Inside a Mountain-Bike Shoe

What's going on inside a top-level MTB cleat? We dissected this $380 model to find out.

1. FIT

Mountain Bike Shoe

To pull every watt of power out of your legs, your shoe needs to fit perfectly (slop = wasted energy). Four plastic pieces like this one (at the heel, instep, arch, and little toe) are heat-molded to your foot at the bike shop for a custom fit.

It looks like a piece of your lunch bag, but this is actually a thin strip of fiberglass that maintains the shape of the heel. Unlike pre-formed heel cups, the fiberglass doesn't stretch out—the main reason most shoes need replacement.

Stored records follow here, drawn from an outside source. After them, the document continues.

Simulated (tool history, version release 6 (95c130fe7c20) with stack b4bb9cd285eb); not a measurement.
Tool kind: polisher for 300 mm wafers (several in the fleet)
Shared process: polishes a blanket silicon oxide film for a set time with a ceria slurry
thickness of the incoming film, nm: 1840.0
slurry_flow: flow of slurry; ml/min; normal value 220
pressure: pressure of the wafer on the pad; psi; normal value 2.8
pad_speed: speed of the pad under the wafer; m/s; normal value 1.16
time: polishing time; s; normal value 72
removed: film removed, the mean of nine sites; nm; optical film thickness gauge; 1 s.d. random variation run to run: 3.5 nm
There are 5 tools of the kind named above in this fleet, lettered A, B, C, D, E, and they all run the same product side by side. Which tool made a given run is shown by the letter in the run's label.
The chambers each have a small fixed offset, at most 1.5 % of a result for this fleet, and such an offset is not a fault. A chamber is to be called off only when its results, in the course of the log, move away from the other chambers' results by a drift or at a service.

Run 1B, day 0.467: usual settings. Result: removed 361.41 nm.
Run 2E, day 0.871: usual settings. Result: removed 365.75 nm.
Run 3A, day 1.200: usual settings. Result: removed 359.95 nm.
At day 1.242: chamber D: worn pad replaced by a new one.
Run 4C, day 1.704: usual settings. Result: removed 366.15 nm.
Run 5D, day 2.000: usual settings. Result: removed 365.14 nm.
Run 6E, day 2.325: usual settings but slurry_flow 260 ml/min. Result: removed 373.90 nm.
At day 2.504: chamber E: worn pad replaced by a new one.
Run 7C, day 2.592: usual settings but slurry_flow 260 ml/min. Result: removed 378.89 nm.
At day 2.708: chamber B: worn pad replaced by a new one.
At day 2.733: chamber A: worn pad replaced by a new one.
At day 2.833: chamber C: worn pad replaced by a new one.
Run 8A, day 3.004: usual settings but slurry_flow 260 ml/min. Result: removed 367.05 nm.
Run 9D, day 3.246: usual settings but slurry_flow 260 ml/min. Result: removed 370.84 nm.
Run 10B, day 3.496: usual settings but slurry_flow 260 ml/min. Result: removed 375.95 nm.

The carbon-fiber outsole reduces weight over typical nylon outsoles by up to 25 percent, while stiffening the shoe for greater power. The drawback? The material is also twice the cost: about $152 per pair.

Most shoe tongues are just floppy fabric. These Band-Aid-like strips of PVC plastic give the M310's tongue an arch that matches the shape of your foot, adding both comfort and a touch of power-enhancing rigidity.

Party mustache? Nope. This piece of high-density foam in the heel conforms to foot contours for a blister-free fit, but springs back to its original shape afterwards, losing only5 percent of its puff over the life of the shoe.

The number-one way you lose power? Heel slip. This tacky, metal-infused polyester, placed at the back of the shoe, is textured like a cat's tongue—smooth in one direction, grippy in the other—and helps lock your foot in place.

A wishbone-shaped piece of mesh wraps the pieces of thermomoldable plastic in the heel to keep the foam from being scorch­ed by the 200-degree temperatures it will be subjected to during a custom fitting.